Optimize RTS HashTable (Fixes #13165)
Needs RevisionPublic

Authored by AnthonySuper on Aug 16 2018, 4:23 PM.

Details

Reviewers
bgamari
erikd
simonmar
Trac Issues
#13165
Summary

This patch re-writes the RTS Hash Table to use linear probing, which is
roughly twice as fast according to my (admittedly meager) benchmarks. I
have tested the system with Valgrind and I believe it to be free of
memory errors.

AnthonySuper created this revision.Aug 16 2018, 4:23 PM

Fix an unused variable error

During refactoring I apparently forgot to remove an index variable. This is now fixed.

One concern I have here is that changing the O(1) incremental expansion to a O(n) growth operation means that we have an unbounded unintnerruptible delay during compaction. This means that a compaction operation might delay GC arbitrarily, blocking all threads until the growth is complete.

One concern I have here is that changing the O(1) incremental expansion to a O(n) growth operation means that we have an unbounded unintnerruptible delay during compaction. This means that a compaction operation might delay GC arbitrarily, blocking all threads until the growth is complete.

That's definitely a pretty big concern of my current approach. I did it this way out of concern for cache-friendliness, although I'll be the first to admit that I don't really have the benchmarks to back my suspicions up. Another way to implement this would be to modify the current implementation to use linear probing within the buckets, although that might be a bit tricky. Should I try that instead?

One concern I have here is that changing the O(1) incremental expansion to a O(n) growth operation means that we have an unbounded unintnerruptible delay during compaction. This means that a compaction operation might delay GC arbitrarily, blocking all threads until the growth is complete.

That's definitely a pretty big concern of my current approach. I did it this way out of concern for cache-friendliness, although I'll be the first to admit that I don't really have the benchmarks to back my suspicions up. Another way to implement this would be to modify the current implementation to use linear probing within the buckets, although that might be a bit tricky. Should I try that instead?

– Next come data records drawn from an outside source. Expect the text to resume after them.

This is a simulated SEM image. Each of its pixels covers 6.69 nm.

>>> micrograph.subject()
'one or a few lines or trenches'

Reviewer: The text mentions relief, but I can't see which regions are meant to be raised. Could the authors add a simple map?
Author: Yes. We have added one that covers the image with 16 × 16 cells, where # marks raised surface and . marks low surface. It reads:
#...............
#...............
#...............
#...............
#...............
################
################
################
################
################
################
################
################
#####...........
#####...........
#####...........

It's up to you, but I think for compaction it's pretty important that insert is O(1) (or very close to it, traversing bucket chains notwithstanding). Not amortized O(1). Maybe there are alternative ways to do incremental growth?

bgamari requested changes to this revision.Oct 15 2018, 12:38 PM

Gently pinging @AnthonySuper.

This revision now requires changes to proceed.Oct 15 2018, 12:38 PM

Apologies for the period of silence there. In truth, I am not sure what implementation to use exactly. Getting non-amortized O(1) with good cache behavior is extremely tricky, since the easiest way to get good cache behavior is to have a large block of contiguous memory upon which all accesses are performed. This makes growing a table without doing a lot of copying quite difficult, unfortunately, and I don't really know of any good methods to do it. I'd love to hear suggestions, however!